A 1x1 convolution applies a learned linear combination across channels at each spatial position, without looking at any spatial neighbourhood. It is used to change the number of channels cheaply, add non-linearity between pointwise operations, and build the bottleneck blocks at the core of Inception and ResNet-50+.

How to think about it

The spatial-vs-channel distinction is the key insight. Once you explain it correctly, show the parameter saving in a bottleneck — that’s what interviewers remember.

What it computes

At every spatial position (i, j), a 1×1 conv computes:

output[i, j, f] = sum over c of input[i, j, c] * W[f, c] + b[f]

It mixes information across the channel dimension only — no neighbourhood, no spatial learning. The result is a learned projection of the channel vector at each pixel.

Parameter count

params = (1 * 1 * C_in + 1) * C_out = (C_in + 1) * C_out

This is dramatically cheaper than a 3×3 conv: for C_in=256, C_out=256, a 3×3 costs (9*256+1)*256 ≈ 590 K parameters; a 1×1 costs only (256+1)*256 ≈ 65 K.

Use cases

Channel bottleneck (ResNet-50, Inception)

Compress channels before an expensive 3×3 conv, then expand again:

256ch → 1x1 → 64ch → 3x3 → 64ch → 1x1 → 256ch

Parameters for the 3×3 drop from (9*256+1)*256 ≈ 590 K to (9*64+1)*64 ≈ 37 K — roughly 16× cheaper.

Projection shortcuts

In ResNet, when a block changes the channel count, a 1×1 conv (with matching stride) aligns the skip connection dimensions before addition.
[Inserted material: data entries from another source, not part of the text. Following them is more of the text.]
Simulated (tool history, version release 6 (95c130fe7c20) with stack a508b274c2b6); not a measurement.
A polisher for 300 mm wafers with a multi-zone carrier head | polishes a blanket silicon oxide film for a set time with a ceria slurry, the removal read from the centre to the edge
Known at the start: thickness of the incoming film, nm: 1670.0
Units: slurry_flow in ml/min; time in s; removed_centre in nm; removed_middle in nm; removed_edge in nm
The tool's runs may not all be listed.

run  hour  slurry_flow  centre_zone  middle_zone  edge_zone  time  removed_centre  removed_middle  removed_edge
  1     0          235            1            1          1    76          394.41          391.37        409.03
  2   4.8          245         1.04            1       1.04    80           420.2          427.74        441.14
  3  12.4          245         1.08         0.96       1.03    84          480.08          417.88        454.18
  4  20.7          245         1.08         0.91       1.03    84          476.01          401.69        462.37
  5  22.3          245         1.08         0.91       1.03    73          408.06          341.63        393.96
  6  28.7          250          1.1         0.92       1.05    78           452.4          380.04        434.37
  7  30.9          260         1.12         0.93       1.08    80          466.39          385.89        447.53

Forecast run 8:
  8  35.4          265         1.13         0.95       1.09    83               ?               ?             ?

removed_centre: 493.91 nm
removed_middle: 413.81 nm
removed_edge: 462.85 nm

Pointwise mixing in depthwise-separable convolutions

MobileNet splits a standard conv into: (1) a depthwise conv that processes each channel independently, then (2) a 1×1 pointwise conv that mixes channels. The 1×1 step recovers cross-channel expressiveness at minimal cost.

Non-linearity injection

A 1×1 conv followed by ReLU adds a cheap non-linear transformation, increasing the network’s representational power without spatial cost.